Factors to Consider When Choosing PCB Laminates

Here is the list of aspects of PCB fabrication to pay attention to and some boards specificities to consider:

  • Quality. It is a crucial concern while purchasing low-cost materials. It is essential that specific laminates were fabricated using particular materials and comply with the desired specification. Request corresponding documentation from the supplier. 
  • Cost. It is typically impractical to select the most expensive material, like ones with gold tabs. So choose high-quality ones among the most rational offers.
  • Power and energy efficiency. Make sure that the purchased laminates comply with your requirements. Such as the ability to withstand high currencies or heat dissipation capabilities.
  • Glass Transition Temperature (TG). Substrates chosen for a laminate may be vulnerable to specific temperature ranges, above which it starts to soften. It impacts manufacturing methods you can use, so choose wisely.
  • Coefficient of Thermal Expansion (CTE). It is another vital indicator that shows how significantly laminates expand once exposed to high temperatures. It is especially vital if you consider the fabrication of PCBs for microelectronics.
  • Thermal conductivity (k). It is simply the heat transfer capability of the board. If this indicator has a low value – heat transfer remains stable even when the temperature tends to increase.
  • Dielectric constant (Er). Impedance and signal integrity depends on the stability of the dielectric constant, which typically ranges between 3.5 and 5.5 Er. It is not essential what the value is, but rather how minimal its fluctuations are.
  • Surface resistivity (pS). Since laminate material is some sort of dielectric, its surface’s insulation has electrical resistance. Ideally, this value falls in the range of 103 to 109 megaohms per square meter. Remember that moisture and high temperature affect the surface resistivity.
  • Flammability. It is simply an indicator of how prone a laminate is to open fire and other such sources of extremely high temperatures. The material should not ignite for more than 10 seconds once the source of flame is removed.
  • Moisture absorption. The ability to withstand moisture exposures is crucial for laminates. The common values range from 0.01% to 0.2%. The lower value is, the better.
  • Chemical resistance. Also known as methylene chloride resistance because of the test’s name. It shows the level of absorption of chemicals, which should not exceed 0.2%.
  • Density. This measure is calculated in grams/cubic centimeter. It shows how heavy the material is.
  • Time to delaminate. Finally, this indicator shows how long it takes for a material to delaminate under exposure to high temperatures (thermal shock) or excessive moisture.

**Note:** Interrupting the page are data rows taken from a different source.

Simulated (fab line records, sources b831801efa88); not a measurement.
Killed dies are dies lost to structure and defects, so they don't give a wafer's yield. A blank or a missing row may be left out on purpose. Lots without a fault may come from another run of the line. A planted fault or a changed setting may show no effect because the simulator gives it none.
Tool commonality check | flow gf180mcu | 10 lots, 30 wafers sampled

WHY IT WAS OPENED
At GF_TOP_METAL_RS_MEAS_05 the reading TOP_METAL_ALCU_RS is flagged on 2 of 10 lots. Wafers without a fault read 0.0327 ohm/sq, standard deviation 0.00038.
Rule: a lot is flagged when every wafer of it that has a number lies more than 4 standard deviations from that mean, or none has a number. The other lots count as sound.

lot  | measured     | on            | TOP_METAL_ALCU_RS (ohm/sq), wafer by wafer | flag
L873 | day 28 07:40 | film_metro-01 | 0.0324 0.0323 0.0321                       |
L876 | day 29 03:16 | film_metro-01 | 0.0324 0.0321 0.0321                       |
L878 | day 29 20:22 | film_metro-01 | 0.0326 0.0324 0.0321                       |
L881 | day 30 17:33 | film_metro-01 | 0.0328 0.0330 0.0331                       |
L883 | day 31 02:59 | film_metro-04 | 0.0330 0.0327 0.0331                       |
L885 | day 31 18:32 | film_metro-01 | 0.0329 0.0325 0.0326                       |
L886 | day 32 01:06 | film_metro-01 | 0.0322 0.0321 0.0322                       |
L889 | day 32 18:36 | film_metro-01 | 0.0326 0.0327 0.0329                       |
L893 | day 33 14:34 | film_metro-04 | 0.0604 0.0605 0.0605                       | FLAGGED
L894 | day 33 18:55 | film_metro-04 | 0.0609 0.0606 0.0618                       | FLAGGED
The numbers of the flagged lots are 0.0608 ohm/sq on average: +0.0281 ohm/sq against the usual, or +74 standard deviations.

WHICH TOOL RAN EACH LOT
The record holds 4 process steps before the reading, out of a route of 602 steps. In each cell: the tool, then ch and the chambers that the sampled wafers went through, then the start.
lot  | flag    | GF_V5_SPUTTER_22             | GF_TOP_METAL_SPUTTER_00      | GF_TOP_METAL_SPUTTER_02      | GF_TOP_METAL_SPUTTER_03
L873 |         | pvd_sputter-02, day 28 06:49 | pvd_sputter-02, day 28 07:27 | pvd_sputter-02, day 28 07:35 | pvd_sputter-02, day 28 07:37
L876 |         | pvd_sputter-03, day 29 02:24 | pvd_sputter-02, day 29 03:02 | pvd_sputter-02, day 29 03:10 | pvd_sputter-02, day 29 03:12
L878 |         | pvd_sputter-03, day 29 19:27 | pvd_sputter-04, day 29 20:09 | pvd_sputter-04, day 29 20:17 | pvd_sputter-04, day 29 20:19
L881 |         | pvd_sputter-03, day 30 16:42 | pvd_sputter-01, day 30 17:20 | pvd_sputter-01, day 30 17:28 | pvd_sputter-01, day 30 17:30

Types of PCB Laminate Materials

Once you know exactly what are the properties of your desired laminate, you may choose from many offers on the market. Here are the main manufacturers and types of laminate materials they offer.

  • ISOLA. It offers FR-4, FR-4/Phenolic, FR-4 High Temperature, Polymide, and Modified Epoxy clad laminates.
  • NELCO. It offers FR-4 High temperature and Modified Epoxy clad materials.
  • Arlon. It offers Ceramic/Glass clad laminates (85N series).
  • ROGERS. It offers PTFE/Glass, PTFE/Microfiber, multiple Ceramic/PTFE, and several Hydrocarbon/Ceramic clad laminates. 
  • TACONIC. It offers PTFE/Glass clad laminates only (TLC, TLE, TLT, TLX series). 
  • EMC. It offers FR-4 laminates only (EM-827 series).

The options are not numerous to describe each in detail. Their characteristics also tend to fluctuate over time. So, research on ones that you need on the supplier’s official webpage to learn more about their properties. 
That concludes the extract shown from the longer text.